2
votes

I have an erlang application that uses mnesia to store some basic state that defines users and roles of our system. We have a new feature that we need to roll out that requires an extension of the record schema stored in one our mnesia tables.

Our deployment plan was to take one node out of the cluster (just by removing from network), deploy the code, run a script to upgrade the record schema on that node. Bring it back into service. However, once I upgrade the records on this node, it replicates to the other nodes and certain operations begin failing on those nodes because of the mis-matched record schema. Obviously a BIG PROBLEM for zero-down-time deployments.

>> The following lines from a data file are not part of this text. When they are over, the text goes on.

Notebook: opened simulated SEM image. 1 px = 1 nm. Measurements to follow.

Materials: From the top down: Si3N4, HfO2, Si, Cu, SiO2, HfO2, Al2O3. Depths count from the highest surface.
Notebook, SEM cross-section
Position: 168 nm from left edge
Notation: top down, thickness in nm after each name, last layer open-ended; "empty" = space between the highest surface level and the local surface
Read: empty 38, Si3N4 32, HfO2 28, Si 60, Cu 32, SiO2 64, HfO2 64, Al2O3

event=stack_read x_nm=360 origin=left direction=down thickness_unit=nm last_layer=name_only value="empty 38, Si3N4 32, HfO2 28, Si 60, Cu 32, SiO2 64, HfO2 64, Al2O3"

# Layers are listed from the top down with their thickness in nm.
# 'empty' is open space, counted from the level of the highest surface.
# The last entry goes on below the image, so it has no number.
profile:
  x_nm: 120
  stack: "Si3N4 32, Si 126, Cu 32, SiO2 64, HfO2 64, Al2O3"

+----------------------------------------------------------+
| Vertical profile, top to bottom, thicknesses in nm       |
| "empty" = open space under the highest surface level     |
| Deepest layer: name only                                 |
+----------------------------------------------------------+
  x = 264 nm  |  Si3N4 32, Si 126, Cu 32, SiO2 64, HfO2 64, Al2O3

Is there a way to isolate my schema changes so that the schema upgrade can be run on each node as they are upgraded? Preferably for only the table being upgraded, allowing the other tables to keep replicating. However, I could live with shutting-of replication between all nodes for the few minutes it takes for use to deploy to all nodes.

1

1 Answers

0
votes

I had this exact problem. The only way I was able to solve it was to take all nodes out of the cluster and leave only one live, upgrade that "master" node's schema and code, which can hopefully be done while live, then for each remaining node, delete its database files, upgrade the code, and bring the node up (creating the tables with the correct new schema) and back into the cluster.

I used an escript I wrote that adds and removes nodes from a cluster to make this easier, and an Ansible playbook to orchestrate it. I really don't want to do that again any time soon.

The essential problem is that Mnesia doesn't have schema versioning, otherwise this could be done in a much better way.